The photograph above finds me indeed in a beautiful patch of golden sunlight, reflecting on the near three-year anniversary of my mother’s death. The quiet bamboo forest where some branches had recently been felled onto dry yellowed leaves formed a natural carpet is located surprisingly close to a busy road and the university campus where I live and work. By chance, I had stumbled upon a perfect setting to explore a short meditation and yin yoga practice, and to notice the hidden ‘me’ that had been masked for some time by my public role. Silence, as they say, is golden. Whilst others around were frenetically exercising different muscle groups on the abundant free equipment found in all Korean public parks, I was exercising my right to silence. This quick un-staged snapshot captured a ‘real’ moment in time, without make-up or any specific expression. The selfie culture has always grated on me somewhat, as I was brought up on the classics; literature, dance and fine arts, from which we learn cautionary tales about becoming self-obsessed or narcissistic. Narcissus, one of the gods depicted in Greek mythology, is the prime example of one who spends so long staring at his own reflection that he is turned to stone.

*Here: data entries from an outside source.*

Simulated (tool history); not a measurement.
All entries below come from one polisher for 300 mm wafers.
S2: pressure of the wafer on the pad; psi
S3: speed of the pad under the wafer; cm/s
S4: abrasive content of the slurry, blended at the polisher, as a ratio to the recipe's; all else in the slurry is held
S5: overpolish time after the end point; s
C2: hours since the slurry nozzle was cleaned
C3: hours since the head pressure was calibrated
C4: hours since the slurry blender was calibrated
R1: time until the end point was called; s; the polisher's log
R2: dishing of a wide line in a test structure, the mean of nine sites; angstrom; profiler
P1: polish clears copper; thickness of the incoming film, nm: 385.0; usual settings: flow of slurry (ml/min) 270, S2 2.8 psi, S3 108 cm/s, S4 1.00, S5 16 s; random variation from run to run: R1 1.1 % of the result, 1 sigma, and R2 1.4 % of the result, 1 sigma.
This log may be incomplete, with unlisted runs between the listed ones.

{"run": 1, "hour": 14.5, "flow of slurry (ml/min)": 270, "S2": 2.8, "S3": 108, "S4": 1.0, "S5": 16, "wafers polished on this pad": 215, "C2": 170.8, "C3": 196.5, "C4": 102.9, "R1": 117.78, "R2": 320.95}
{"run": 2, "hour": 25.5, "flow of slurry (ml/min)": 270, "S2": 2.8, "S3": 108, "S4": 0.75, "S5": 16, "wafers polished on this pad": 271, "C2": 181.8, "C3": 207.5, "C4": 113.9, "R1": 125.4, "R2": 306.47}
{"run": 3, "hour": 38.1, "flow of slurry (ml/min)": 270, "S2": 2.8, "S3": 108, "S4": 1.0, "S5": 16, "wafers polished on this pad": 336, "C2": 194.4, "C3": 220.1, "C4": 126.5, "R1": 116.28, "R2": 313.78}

Our lives are not meant to be all public spectacle, theater performance or circus act. I gave the photograph the title ‘Crouching Tiger, Hidden Cherry’, paraphrasing the title of Ang Lee’s film (ref.5) and put it up on social media. I wanted my younger friends to feel ok with, and even empowered by, being seen in an uncontrived manner, compared to the theatrics of the myriad of daily ‘selfies’ that are seen on my newsfeed symbolizing the age of the ‘selfie-stick’. Ironically, my photograph was well-‘liked’.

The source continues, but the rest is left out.